Node error code overview

Node error codes describe failures that relate to a specific node canister.

Because node errors are specific to a node, for example, memory has failed, the errors are only reported on that node. However, some of the conditions that the node detects relate to the shared components of the enclosure. In these cases both node canisters in the enclosure report the error.

There are two types of node errors: critical node errors and noncritical node errors.

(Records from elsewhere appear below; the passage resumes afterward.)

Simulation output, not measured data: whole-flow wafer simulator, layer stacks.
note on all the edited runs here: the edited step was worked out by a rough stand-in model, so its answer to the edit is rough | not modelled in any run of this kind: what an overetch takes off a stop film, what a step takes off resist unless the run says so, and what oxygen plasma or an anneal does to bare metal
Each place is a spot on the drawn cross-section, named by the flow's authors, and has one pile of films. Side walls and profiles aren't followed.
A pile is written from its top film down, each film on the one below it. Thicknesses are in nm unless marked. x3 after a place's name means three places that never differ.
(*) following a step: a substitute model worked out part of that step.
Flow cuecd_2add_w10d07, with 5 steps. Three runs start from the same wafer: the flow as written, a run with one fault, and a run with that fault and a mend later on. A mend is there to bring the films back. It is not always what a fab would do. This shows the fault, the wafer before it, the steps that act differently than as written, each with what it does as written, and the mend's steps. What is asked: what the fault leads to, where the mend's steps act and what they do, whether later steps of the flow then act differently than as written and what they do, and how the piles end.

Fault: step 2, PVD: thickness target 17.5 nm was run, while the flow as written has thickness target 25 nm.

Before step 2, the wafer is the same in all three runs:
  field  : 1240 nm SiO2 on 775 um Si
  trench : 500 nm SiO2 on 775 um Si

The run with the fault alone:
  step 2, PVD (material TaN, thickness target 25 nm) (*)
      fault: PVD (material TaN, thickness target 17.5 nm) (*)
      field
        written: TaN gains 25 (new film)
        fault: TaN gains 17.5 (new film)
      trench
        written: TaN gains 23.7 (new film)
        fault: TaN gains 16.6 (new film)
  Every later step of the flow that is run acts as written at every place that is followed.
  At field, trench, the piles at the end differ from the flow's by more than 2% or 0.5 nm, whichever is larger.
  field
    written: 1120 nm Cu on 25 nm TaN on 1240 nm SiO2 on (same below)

A critical error means that the node is not able to participate in a clustered system until the issue that is preventing it from joining a clustered system is resolved. This error occurs because part of the hardware has failed or the system detects that the scode is corrupt. If it is possible to communicate with the canister with a node error, an alert that describes the error is logged in the event log. If the system cannot communicate with the node canister, a Node missing alert is reported. If a node has a critical node error, it is in service state, and the fault LED on the node is on. The exception is when the node cannot connect to enough resources to form a clustered system. It shows a critical node error but is in the starting state. The range of errors that are reserved for critical errors are 500–699.

A noncritical error code is logged when there is a hardware or code failure that is related to just one specific node. These errors do not stop the node from entering active state and joining a clustered system. If the node is part of a clustered system, there is also an alert that describes the error condition. The node error is shown to make it clear which of the node canisters the alert refers to. The range of errors that are reserved for noncritical errors are 700–899.